This is one of a series of reposted articles taken from my original Hub Pages site, which is currently being decimated in an attempt to cleanse the internet of anything that might offend people who think that the world should be santized for the benefit of their offspring. I’m rehosting them here, a location where adults are free to be adults and discuss adult topics and ‘mature’ isn’t a dirty word.
This article relates to an issue that I know affects a great deal of men who like to wear women’s lingerie. You meet someone, she’s beautiful, and she’s sweet, and she is smart, she’s everything you want in a woman. There’s just one problem – she either doesn’t know about your proclivities towards wearing women’s lingerie, or she can’t stand you wearing it. In either case, you’ve run up against a very sticky problem. What do you do?
There are two levels of problem here, the first one is more easily solved than the second. The first one is that she isn’t into it because you haven’t told her about it. Many men avoid telling their partners until later on in the relationship because they fear rejection. This is a mistake for a couple of reasons. One, there is a stage in a relationship, usually around the time that things start getting intimate, when it is only fair to her and you to reveal this desire.
The second reason it is a mistake to withold the fact that you wear lingerie is illustrated by comments on some of these hubs from women who say things like “Well if he wore lingerie, he better tell me on the first date, because I’ll never see him again.”
Tell me, do those women sound like nice people? Do they sound like someone you’d be happy in a relationship with? Chances are, if a woman rejects a potential mate based on what they wear regardless of their personality or any other characteristics, then she is more than likely going to be one of those soul sucking succubi who will consume you from the inside out.

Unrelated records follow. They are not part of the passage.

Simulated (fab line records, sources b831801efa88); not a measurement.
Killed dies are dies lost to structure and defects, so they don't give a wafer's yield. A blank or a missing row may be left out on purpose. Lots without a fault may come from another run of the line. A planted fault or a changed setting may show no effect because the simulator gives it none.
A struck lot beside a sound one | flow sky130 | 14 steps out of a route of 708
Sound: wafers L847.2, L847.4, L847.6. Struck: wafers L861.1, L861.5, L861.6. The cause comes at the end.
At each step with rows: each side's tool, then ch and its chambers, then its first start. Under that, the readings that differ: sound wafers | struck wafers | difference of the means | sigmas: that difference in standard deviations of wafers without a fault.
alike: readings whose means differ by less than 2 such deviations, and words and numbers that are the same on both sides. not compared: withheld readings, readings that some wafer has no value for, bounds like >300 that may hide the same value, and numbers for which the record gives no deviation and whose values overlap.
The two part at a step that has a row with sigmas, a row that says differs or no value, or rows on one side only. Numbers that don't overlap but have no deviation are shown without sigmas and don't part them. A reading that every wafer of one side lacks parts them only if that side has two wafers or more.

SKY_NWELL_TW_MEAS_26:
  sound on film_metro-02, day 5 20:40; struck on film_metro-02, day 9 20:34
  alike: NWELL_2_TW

People who are that narrow minded when it comes to someone they care about will have a hard time accommodating other life problems. If you can’t wear panties, then what else isn’t going to be acceptable in her world? What unrealistic expectations is she going to put on you as a man? If you lose your job and can no longer afford to buy nice clothes, will she leave you?
I am not saying that simply because a woman doesn’t want to be with a man who wears panties sometimes that she is evil, I am saying that the type of thinking that leads a person to reject a loving, caring, smart, etc guy based on his underwear is so flawed that it cannot help but have a negative impact in other areas of their life. Bottom line, if you tell her and she reacts like that, then she would make you miserable anyway.
Here’s a secret guys… if a woman loves you, she won’t care if you want to wear a dinosaur suit while making love, as long as its not all the time, and as long as you are equally accommodating of her needs and desires as she is going to have to be of yours.
I’m going to let you in on a little personal story… I wasn’t always a fan of men who wore lingerie. I didn’t even think about it. It just wasn’t something that had ever come up. Then one day I met a man, grew to like him, and at an appropriate point in our relationship, as we began to get intimate and share our desires, he shared the fact that he liked to wear womens lingerie sometimes. It was a little odd at first, but I loved him, and I soon grew to like the lingerie, to the point that I now write about it extensively.
If you’re in the closet and it doesn’t affect you, if you’re happy in your relationships, and you can live with there being a significant facet of your life that your significant other doesn’t know about, then fine, but if it is eating away at you any making you unsatisfied, then coming out of the closet isn’t just something you need to do for you, its something you need to do for your partner too. If she refuses to accept it at first, there may still be a way forward if you are willing to discuss the matter and perhaps negotiate with her. If this is a revelation you have sprung on her after several years of marriage, or if you’ve been together for several years, then be prepared to take the heat, you do deserve it.
Relationships are about negotiation and fufiling one another’s desires. Seek to find a way that you can pursue your lingerie wearing interests to the benefit of both of you.